After returning home, Georgia asked if anyone might be available to be a “dishwashing fairy”, a small, practical support that would allow both her and Mitch to remain in the sacred underworld space of grief.


A few days later, on a cold morning, I knocked on their front door. Hearing nothing but knowing they were expecting me, I let myself in. The space was still and hushed, dimly lit. At the end of the corridor, I could just make out the shapes of my friends curled up together on a mattress in front of the fire, the curtains drawn, the skylight covered by a sheet.

In the kitchen, there was evidence of meals made by friends and many cups of tea, and I pottered around, sorting and tidying.
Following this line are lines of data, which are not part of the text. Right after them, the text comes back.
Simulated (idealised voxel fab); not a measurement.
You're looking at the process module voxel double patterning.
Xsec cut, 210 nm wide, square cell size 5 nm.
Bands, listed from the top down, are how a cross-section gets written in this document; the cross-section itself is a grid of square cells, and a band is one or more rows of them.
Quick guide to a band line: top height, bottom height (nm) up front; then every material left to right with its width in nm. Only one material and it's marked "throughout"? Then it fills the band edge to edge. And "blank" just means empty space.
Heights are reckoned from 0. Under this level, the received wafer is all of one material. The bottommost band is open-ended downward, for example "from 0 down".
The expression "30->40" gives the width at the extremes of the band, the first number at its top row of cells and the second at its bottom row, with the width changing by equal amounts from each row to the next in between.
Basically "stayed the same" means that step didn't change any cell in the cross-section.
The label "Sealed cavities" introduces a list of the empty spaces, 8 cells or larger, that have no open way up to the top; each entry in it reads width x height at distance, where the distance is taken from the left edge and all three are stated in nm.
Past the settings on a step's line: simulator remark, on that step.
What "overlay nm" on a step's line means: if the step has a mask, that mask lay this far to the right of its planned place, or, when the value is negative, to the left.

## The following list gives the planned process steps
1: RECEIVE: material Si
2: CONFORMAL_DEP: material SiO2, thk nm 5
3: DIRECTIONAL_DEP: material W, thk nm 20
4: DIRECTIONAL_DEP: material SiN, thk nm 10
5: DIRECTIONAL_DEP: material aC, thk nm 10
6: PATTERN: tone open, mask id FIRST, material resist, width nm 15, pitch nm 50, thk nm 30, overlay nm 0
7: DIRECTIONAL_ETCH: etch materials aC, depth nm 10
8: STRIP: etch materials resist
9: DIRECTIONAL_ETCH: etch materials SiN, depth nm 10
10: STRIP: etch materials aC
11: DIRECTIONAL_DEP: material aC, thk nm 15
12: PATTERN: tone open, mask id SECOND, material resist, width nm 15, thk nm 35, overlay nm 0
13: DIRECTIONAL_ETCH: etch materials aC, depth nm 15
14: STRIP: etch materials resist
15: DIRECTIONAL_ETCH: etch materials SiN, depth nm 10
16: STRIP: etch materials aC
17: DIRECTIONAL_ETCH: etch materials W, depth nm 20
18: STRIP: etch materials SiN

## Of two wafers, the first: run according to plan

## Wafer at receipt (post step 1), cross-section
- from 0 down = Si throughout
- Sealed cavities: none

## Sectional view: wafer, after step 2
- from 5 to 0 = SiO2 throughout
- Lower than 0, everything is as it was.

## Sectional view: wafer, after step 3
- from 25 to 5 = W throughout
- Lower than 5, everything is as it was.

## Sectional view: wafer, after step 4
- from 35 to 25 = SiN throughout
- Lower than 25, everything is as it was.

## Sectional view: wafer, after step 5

I’m not sure how much time passed—maybe an hour or so—before I heard stirrings in the next room. I put the kettle on and poked my head around the corner to announce myself, in case they hadn’t realised I was there. I could feel my own uncertainty, wondering if my presence would be an intrusion, but they greeted me warmly from the bed. When the tea had brewed, we drank it together in the cocooned living room, Georgia and Mitch sharing about the hours surrounding Lily’s birth and the days since. They showed me the altar where Lily was safely laid in a box, surrounded by objects of care, love, and protection.


After a while, Mitch showered and Georgia felt hungry. She asked if I could make some warm, brothy congee from leftover rice on the stove.

It was early afternoon by the time I left, and I sat for a minute in the driveway, allowing the morning to settle within me. Alongside the ache for my friends, there was a feeling of deep gratitude—to have been invited into the intimacy of their grief, to have been allowed to witness that raw, private place so often kept hidden from the outside world until pain is at a safer, neater distance.


I was moved by Georgia and Mitch’s instinctive response to their grief: the closing of the curtains, the dimming of the lights, their quiet refusal to return to everyday life or to ‘tidy’ themselves up for guests. It brought to mind Auden’s Funeral Blues, and the appropriateness of the voice that orders us to “stop all the clocks, cut off the telephone” when someone we love dies.


I still feel the precious gift these friends offered those around them in the days after Lily died. Their deep authenticity, their capacity to ask for help and to receive it, and their invitation for us to witness them in the midst of their grief have woven them more deeply into their ‘village’ and created space for us all to do the same.